But disbanding the competition would be a serious mistake. It is hugely important in the development of players. I was involved in some shape or form at Under-21 level in Kerry from 1993 to 1999 and again in 2002 and 2003.
Sure, once in a blue moon we see players go straight from a minor team into a senior team. There are exceptions, in every generation you'll find one. Johnny Culloty won a senior All-Ireland back in 1959, in his first year out of minor. Jimmy Barry Murphy was 19 in 1973 when he won with Cork. The Gooch went straight into the senior Kerry side at 19 and won an All Star.
Geniuses like those guys don't come along too often. Even a genuinely great midfielder like Darragh Ó Sé needed two successful campaigns to develop properly. He won Under-21 medals in 1995 and 1996, but it was 1997 before Darragh was truly ready for the big boys.

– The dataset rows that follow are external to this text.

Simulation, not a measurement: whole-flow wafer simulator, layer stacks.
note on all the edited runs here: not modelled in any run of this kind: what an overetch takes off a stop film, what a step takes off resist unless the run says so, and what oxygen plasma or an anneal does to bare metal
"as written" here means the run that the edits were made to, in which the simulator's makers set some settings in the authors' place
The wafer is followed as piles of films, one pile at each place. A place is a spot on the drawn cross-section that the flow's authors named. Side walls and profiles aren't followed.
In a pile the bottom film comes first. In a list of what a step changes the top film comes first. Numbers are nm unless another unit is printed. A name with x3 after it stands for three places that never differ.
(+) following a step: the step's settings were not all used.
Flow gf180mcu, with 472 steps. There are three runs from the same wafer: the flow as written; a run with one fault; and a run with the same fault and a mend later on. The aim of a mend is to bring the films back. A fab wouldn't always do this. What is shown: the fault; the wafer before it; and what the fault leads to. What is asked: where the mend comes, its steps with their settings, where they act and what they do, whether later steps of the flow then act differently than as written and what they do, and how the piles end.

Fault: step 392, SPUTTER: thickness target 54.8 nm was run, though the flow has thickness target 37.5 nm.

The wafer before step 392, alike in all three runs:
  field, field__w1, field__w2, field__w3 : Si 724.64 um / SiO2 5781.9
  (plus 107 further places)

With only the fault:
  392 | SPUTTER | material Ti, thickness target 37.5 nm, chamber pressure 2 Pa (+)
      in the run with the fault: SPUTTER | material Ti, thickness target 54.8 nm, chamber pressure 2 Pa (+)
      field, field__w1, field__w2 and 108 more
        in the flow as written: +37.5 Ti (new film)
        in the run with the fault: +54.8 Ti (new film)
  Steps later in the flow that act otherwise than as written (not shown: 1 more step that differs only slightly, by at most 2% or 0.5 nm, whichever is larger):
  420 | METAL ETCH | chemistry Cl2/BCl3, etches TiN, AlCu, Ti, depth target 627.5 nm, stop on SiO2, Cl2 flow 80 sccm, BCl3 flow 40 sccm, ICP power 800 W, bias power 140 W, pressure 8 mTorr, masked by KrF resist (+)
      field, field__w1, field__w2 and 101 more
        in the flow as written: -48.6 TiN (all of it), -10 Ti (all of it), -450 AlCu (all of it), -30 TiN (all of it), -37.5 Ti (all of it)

The grade gives huge value. One of the main reasons Kerry have won four senior All-Ireland championships in the last 10 years is the success at Under-21 level from 1995 to 1999. During that period we won five consecutive Munster championships and three All-Irelands. That meant a stream of confident young players coming through. The same with Cork in the late 1980s. They reached four All-Ireland senior finals in a row and won the last two. They were backboned by three successful All-Ireland Under-21 teams.
What is worrying in Kerry now is the lack of success at the level. We haven't won a match in two years. We haven't got out of Munster since 2002. Cork have won four in a row in Munster and now an All-Ireland. This will manifest itself at senior level. On Saturday Cork had four or five players who look senior material. That's how it should be done.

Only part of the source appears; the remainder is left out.